Yesterday was the first day that Delachaise started offering their spring tasting menu with optional wine pairing. It was amazing. Here it is:
Zucchini Blossoms with chevre, arugula pesto and romesco rubio with kashmiri saffron
** 1992 Jacquart "Mosaique" Champagne (Reims, France)
Chilled Asparagus Soup topped with a warm wild mushroom custard
**2004 Stadt Krems Weinzierlberg Gruner Veltliner (Kremstal, Austria)
Shrimp, Andouille, & Baby Artichoke Skewers with buckwheat polenta & salsa verde
**2005 Txomin Etxaniz Getariako Txakolina (Basque Region, Spain)
Fourth Course Choice of:
Lamb and Quince Tagine served over couscous, persian barberries, moraccan lamb jus & herissa
Roasted Rabit Ballotine wrapped in serrano ham stuffed with Barley with heirloom baby carrots and grilled fava beans
**2004 Tenuta Santedame Chianti Classico (Tuscany, Italy)
Blood Orange Semifreddo with louisiana strawberry rum sauce
**2004 Jackson-Triggs Vidal Ice Wine (Niagara, Canada)
The spring tasting menu was by far the best meal that I have had at Delachaise. It was amazing. I didn't get the wine pairing because I didn't find out about it until it was too late.
About the courses:
The zucchini blossoms were really tasty. I have only had them as soup before. I loved the two different sauces and how they brought out different flavors in the same dish.
The asparagus soup was softly flavored until you ate it with the custard which seemed to bring out the asparagus flavor. It had a wonderful peppery-ness.
The Shrimp skewers were not only perfectly seasoned with a good amount of spice, but perfectly cooked as well. The buckwheat polenta was hearty and full of flavor.
I had the rabbit main course. It was so good I couldn't stop eating it. The rabbit was so tender and out right perfect and the honey roasted heirloom carrots were sweet but not sugary. It was an amazing combination.

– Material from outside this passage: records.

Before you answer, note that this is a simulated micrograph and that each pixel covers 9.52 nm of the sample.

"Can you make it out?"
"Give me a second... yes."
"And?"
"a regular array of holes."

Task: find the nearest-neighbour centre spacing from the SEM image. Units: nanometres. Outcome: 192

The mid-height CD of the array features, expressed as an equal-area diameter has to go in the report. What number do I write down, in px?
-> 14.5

The blood orange semi freddo which I have come to love over the past couple weeks was on the menu. It is as sinful as the first time I had it. The rum sauce was the perfect compliment bringing out the orange flavor beautifully.
The menu is $45 for food, add $50 for the wine paring.
A little expensive, I know, but totally worth it.